Pussy Galore were a punk band. What attracted you to the blues when that was over?
You know, with Pussy Galore, one of the prime motivators was Sixties garage punk, and those were bands that were imitating the Rolling Stones, the Yardbirds or the Kinks. And those groups — a lot of that was imitating Chess artists like Howlin’ Wolf and Muddy Waters or Chuck Berry. So there was always a thread there.
I liked the Cramps, I liked the Gun Club, Panther Burns, and those bands had some blues in what they were doing. But the year stint I did with the Gibson Bros — Jeff Evans and Don Howland’s band — that turned me on to a lot of stuff. They were a Columbus, Ohio, group that was playing a really messy version of rockabilly and blues, country style. I played with them when one of their guitar players left, in 1990 or ’91, and Jeff and Don would both make mix tapes for me — it was a good education. So it wasn’t until after Pussy Galore that I really started listening to a lot more of the source.
Like?
When the Blues Explosion started, the real big thing was Hound Dog Taylor. That was something that Don Howland turned me onto.
Who else did you listen to?
Jessie Mae Hemphill, Junior Kimbrough, R.L. Burnside, Elmore James, Slim Harpo, Howlin’ Wolf.
What do you hear in that music?
The stuff I like is the really weird stuff, the stuff where you can hear an individual in there, somebody different. The thing is, when I was still in Pussy Galore, if somebody was talking about blues music, it was like, “Why the fuck listen to the blues? Ick.” And I think it’s still pretty much true today — what most people hear of the blues, it’s kind of dull. What I like is something that has a stamp of personality. And also if it’s got a nasty sound, I like that, too.
So you’re not much interested in what’s going on in the blues today?

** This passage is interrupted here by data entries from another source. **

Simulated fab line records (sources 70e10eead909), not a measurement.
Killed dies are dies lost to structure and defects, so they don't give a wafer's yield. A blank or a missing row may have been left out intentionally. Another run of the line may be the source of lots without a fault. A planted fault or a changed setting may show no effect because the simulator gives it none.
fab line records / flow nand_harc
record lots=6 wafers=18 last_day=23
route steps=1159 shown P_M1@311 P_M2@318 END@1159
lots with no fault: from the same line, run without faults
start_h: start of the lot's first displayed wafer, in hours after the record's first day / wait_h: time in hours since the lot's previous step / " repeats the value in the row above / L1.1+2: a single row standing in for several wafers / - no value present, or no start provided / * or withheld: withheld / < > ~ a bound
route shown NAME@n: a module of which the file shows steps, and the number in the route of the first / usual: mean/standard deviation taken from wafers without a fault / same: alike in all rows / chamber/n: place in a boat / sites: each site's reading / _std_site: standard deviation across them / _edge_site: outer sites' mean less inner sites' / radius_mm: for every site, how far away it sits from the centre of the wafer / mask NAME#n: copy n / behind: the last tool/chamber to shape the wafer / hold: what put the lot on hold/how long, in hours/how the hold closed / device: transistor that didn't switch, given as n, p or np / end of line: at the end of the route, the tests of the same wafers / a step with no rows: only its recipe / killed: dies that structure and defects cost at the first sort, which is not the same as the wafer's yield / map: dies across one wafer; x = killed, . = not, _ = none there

No. But blues today is probably just as bad as rock & roll. Most blues is just awful. Most rock & roll is just awful.
Why?
There’s not enough individuality. It’s trying to conform to some kind of standard — trying to be something that sells.
How did you learn to play the guitar?
I didn’t play guitar until college. My first guitar — I think I traded something for it. I don’t remember what, but I got it off a friend of mine in college, freshman or sophomore year. I had a banjo when I was growing up.
What made you want to play banjo?
I think maybe it was Steve Martin. I studied for a while when I was a kid, but I didn’t stick with it for that long. When I moved to New York City, I sold the banjo for money. I wish I still had it, though. But the way I play guitar is very simple. A lot of it is just from trying to figure out stuff from records. So I’m self-taught.
What records did you play along to?
Link Wray, mainly. If I had a guitar hero, he would be it.
Are you comfortable being thought of as a blues artist?
I’d rather be known as a rock & roller. I mean, we don’t really play blues.
How would you describe it?
It’s the exact opposite of Mississippi Fred McDowell. He’d always say, “I do not play no rock & roll.” He had a record called that, too.
When’s the last time you had the blues?
I don’t know how to answer that. Most of the time I’m fretting about something or I’m upset about something. I don’t think to call it “the blues,” though.
So you just call it anxiety?
Yeah. You know, I’m white. That’s what I call it.